Advertisement

Chance for Smog Check Compromise Seen : Environment: EPA threatens to withhold highway funds if California fails to overhaul its vehicle testing system. Officials want to reach an agreement before sanctions are imposed.

Share
TIMES STAFF WRITERS

On one side are federal bureaucrats unleashed by President Clinton’s feisty new environmental leader and eager to send a stern message to a stubborn, smoggy state. On the other are California politicians of both parties reluctant to alienate motorists and thousands of small business operators.

In a high-stakes game of chicken that is shaping up to be one of the nastiest confrontations spurred by the federal Clean Air Act, state legislators and the U.S. Environmental Protection Agency have been unable to reach an agreement over how to overhaul California’s embattled Smog Check program.
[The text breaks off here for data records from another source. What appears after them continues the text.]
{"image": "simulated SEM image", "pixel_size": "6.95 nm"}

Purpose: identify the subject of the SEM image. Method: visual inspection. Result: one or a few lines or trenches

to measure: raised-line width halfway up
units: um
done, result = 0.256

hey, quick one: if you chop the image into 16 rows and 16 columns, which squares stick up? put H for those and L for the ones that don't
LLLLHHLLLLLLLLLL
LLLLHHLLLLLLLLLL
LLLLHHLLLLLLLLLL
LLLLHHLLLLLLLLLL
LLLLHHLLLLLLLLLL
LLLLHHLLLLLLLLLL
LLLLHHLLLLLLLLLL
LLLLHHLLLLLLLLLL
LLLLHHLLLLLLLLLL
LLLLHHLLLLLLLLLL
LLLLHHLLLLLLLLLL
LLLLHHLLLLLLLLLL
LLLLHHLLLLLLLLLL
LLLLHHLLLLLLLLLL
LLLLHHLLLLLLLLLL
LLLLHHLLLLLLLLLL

But even as the federal government continues to threaten economic sanctions against California, and state lawmakers keep talking tough, political leaders Wednesday said a chance remains for compromise. Neither side could offer even the outlines of what such a compromise might be.

Advertisement

The legislative session ends on Sept. 10, and there is little chance of the Legislature passing a bill by then.

U.S. Environmental Protection Agency Administrator Carol Browner has directed California to revamp its smog check program by imposing a system in which motorists would have their vehicles smog-tested every other year at one of perhaps 200 centralized smog check stations.

If the state fails to comply, EPA and U.S. Department of Transportation officials say they will freeze federal highway construction funds, a sum that could reach $1.75 billion annually. The EPA has given the state until Nov. 15 to pass an EPA-approved bill before the penalties are imposed.

To many, the fight over smog checks has more to do with political turf than fixing exhaust-belching cars. Both sides say they know the best way to improve California’s faulty program and, so far, neither has budged much.

The political stakes are high: California’s 54 electoral votes are important to President Clinton’s reelection chances and imposing sanctions on a recession-plagued state would be unpopular.

“It’s the EPA’s credibility versus Clinton’s reelection,” said one state Capitol source, a Republican partisan. “We would be very surprised if the President sanctioned the state at a time when the state is reeling from the recession. I just can’t see it.”

Advertisement

For Browner and her aides, however, the directive to California is especially important. If California fails to comply, 23 other states with smog problems could also try to evade new Clean Air Act requirements.

Although some lawmakers say they are ready for a fight, Sen. Robert Presley (D-Riverside), who is pushing the EPA plan, believes the state will have time to come up with a plan even after the deadline passes. He said the federal government might need six months beyond the Nov. 15 date to enact sanctions. That would give state lawmakers time to prepare a compromise and present it upon the Legislature’s return in January.

“They are only going to impose sanctions if we force them to,” Presley said. “We ought to resolve this. That’s what we’re elected to do.”

“This is something that can be resolved,” said Dan Schnur, communications director for Gov. Pete Wilson. “The EPA proposal is not in California’s best interest, but the opportunity exists to come to some kind of agreement.”

In the Legislature, the matter is headed for a conference committee, most likely including Senate Transportation Chairman Quentin L. Kopp, a San Francisco Independent, and Assembly Transportation Chairman Richard Katz (D-Sylmar), both of whom back the decentralized system with enhancements.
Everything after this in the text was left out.